This two day conference aims to facilitate a dialogue across institutions, disciplines and subject areas between people whose work addresses the smaller-scale specifics of Britain’s memory of slavery in more ‘local’ projects, looking at case studies of places, the lives and memory of individuals, networks and organisations across a broad span of time, from the 18th century to the present day. Through this intellectual exchange we aim to correlate the micro with the macro and probe the extent to which the literature on Britain’s national memory of slavery holds true for more nuanced case studies and specific research currently being carried out. The dialogue will thereby explore the interactions of 'levels of memory' in relation to this history whilst giving focus to individual and local agency and aiding a more complex understanding of the workings of memory in line with history.
Potential panel areas could cover though are by no means limited to:
· People and memory: enslaved and free black people living in Britain, black and white abolitionists in Britain and their contexts; merchants and the legacies of individual and family wealth; politicians (pro and anti-slavery), historians and authors
– writing slavery, artists and performers – contesting and creatively engaging with memory
· Place and memory: towns and cities - the urban landscape of slavery memory; ports and the ‘maritimization’ of slavery; country houses and the elaborate display of excessive wealth; parks and gardens – open public spaces; local art exhibitions and artist interventions; walking tours and history trails
· Organisations and Networks: public and private institutions (schools, banks, high culture) and remembered/forgotten connections; charitable organisations and people – the paradox of philanthropy; religious organisations and campaigning
· Memory Work: local museums, galleries and the exhibition of memory; local memorials – creating tangible memory; heritage projects and the communal effort
· Education: teaching slavery in schools, informal learning and adult education
· Engaging with communities and conducting outreach: token gestures or meaningful encounters?
· Reparations, social justice and apologies: where are we now?
· The [contemporary] slavery question: the drive to highlight contemporary global human rights abuses – natural succession or diversion tactic?
UCL, London September 13th and 14th 2013
Keynote Speakers: Catherine Hall (UCL), Madge Dresser (UWE)
Plus ‘Artists in conversation’ interview session chaired by Professor Alan Rice (UCLAN)
Welcome address from Professor John Oldfield (WISE)
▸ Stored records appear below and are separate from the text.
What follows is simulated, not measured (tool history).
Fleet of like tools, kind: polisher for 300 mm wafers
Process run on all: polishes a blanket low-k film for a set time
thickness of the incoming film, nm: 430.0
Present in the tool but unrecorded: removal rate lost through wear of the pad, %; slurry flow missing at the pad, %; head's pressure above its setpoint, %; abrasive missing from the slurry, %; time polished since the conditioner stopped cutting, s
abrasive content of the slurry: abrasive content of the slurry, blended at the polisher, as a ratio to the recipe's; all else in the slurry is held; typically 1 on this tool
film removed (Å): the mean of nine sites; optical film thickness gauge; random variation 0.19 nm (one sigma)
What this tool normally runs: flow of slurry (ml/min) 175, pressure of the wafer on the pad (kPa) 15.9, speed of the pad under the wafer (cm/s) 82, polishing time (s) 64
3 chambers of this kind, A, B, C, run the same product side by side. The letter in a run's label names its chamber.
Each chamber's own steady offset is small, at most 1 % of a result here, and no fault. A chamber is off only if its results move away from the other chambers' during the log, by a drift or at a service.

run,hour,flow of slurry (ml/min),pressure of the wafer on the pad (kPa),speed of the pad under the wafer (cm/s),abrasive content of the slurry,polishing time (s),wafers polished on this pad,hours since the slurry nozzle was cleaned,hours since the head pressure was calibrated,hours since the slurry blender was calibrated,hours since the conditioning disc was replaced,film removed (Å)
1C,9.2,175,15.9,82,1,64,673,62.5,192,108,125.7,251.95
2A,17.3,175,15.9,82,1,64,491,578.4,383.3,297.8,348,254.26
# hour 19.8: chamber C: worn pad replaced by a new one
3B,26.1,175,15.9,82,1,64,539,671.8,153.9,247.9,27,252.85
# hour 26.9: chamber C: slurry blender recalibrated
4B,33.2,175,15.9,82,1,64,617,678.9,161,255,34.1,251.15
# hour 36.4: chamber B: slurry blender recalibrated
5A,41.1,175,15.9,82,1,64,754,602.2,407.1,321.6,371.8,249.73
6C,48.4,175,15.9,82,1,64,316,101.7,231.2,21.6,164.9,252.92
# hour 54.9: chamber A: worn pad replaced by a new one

Papers are invited from postgraduate students, early career researchers, established academics and independent researchers from any discipline including History, English, Museology, Archaeology, Heritage, Geography, Politics, Philosophy, Sociology, Women’s Studies, Film, Theatre and History of Art. Please send abstracts of 250 words for 20 minute papers along with a 50 word biography to the organisers: Kate Donington, Jessica Moody and Ryan Hanley via email LBMSconference@gmail.com by May 31st 2013
Send comments and questions to H-Net
Webstaff. H-Net reproduces announcements that have been submitted to us as a
free service to the academic community. If you are interested in an announcement
listed here, please contact the organizers or patrons directly. Though we strive
to provide accurate information, H-Net cannot accept responsibility for the text of
announcements appearing in this service. (Administration)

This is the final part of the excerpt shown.